I was 17 when the Labour party last split, in January 1981, and for a variety of reasons got quite caught up in the moment. It was partly because my father, the author of the 1945 Labour manifesto, was close to the Gang of Four — the original band of defectors — and was one of a hundred people named as supporters of the breakaway group in a full-page ad in the Guardian. But really I was just swept up by the general enthusiasm for the new party that seemed to affect vast swaths of the middle classes. If you recoiled from the economic policies of the Conservative government, which prioritised reducing inflation over full employment, but were equally querulous about the leftward shift of the Labour party, the SDP was an appealing alternative.
I never went as far as becoming a member — I wasn’t a joiner in those days — but was enough of a supporter to join my father on a trip to Warrington in Lancashire to campaign for Roy Jenkins in a by–election about six months later. Jenkins had resigned as a Labour MP in 1977 to become president of the European Commission and, along with Shirley Williams, was one of two members of the Gang of Four without a seat. On the way up in my father’s Vauxhall, he explained that Jenkins didn’t have much hope of winning — Labour had held the seat with a majority of more than 10,000 in 1979 — but the SDP’s leaders felt it was important to field a candidate if the party was going to be taken seriously as a political force.

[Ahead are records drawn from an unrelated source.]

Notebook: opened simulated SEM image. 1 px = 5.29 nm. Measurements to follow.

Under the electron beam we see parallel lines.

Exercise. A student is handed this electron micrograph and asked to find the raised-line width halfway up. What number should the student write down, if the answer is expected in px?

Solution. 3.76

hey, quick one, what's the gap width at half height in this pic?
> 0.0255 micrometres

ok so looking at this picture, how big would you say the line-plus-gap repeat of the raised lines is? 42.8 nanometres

I was nervous about knocking on strangers’ doors, particularly with my eccentric father beside me. He looked like a left-wing intellectual straight out of a J.B. Priestley play: corduroy jacket, knitted tie, horn-rimmed spectacles. He was naturally rather shy — he had a stiff, awkward way of standing, with his hands clasped too tightly behind his back — and this impression was accentuated by a slight stutter.
I, by contrast, was a fully fledged New Romantic, with floppy hair, harlequin trousers and a puffy shirt. What would the good burghers of Warrington make of this odd couple? The fact that our candidate was a lisping, worldly bon vivant — Jenkins was famously fond of clawet and enthused about the gweat vawiety of westaurants in Bwussels — probably wouldn’t help.
‘Don’t worry,’ my father said, as we approached the first gate. ‘The people here aren’t like our neighbours in London. You’ll be amazed by how warm they are.’
Sure enough, the first door was opened by an elderly gent who couldn’t have been friendlier. He’d been a Labour voter all his life, but wasn’t impressed by Tony Benn or his political allies in the trade union movement. Then again, he didn’t much care for the liberal, cosmopolitan values of the SDP either. He wasn’t keen on the Common Market and was worried about immigration. My father tried to persuade him to vote for Jenkins to send a message to Labour that it was headed in the wrong direction, and when we left we put him down as a ‘maybe’ on the canvas return sheet.
This set the pattern for the rest of the day. Everyone whose door we knocked on was happy to see us and listened politely as my father made his pitch. But the SDP just wasn’t causing the same excitement in Lancashire as it was in the sitting rooms and open-plan kitchens of north London. We encountered plenty of disillusionment with the Labour party, but it was from traditional working-class voters who were more concerned about its drift to the left on social issues than about the economy. They were the sort of people who, 35 years later, would vote to leave the European Union (Leave beat Remain in Warrington by 55 per cent to 45 per cent). If there was headroom for a new political entity in the north of England in 1981, it was for a party more like Ukip — left of centre on public services like the NHS, but right of centre on crime, immigration and welfare.
Jenkins lost by a few thousand votes, but went on to win a by–election in Glasgow Hillhead the following year. My flirtation with the SDP ended with the Falklands War, after which Margaret Thatcher could do no wrong in my eyes, and my father eventually re-joined the Labour party. I expect there will be an initial surge of enthusiasm for the Independent Group too, but it won’t last, and for exactly the same reason. There’s space in British politics for a populist alternative to the two mainstream parties, but this won’t fill it.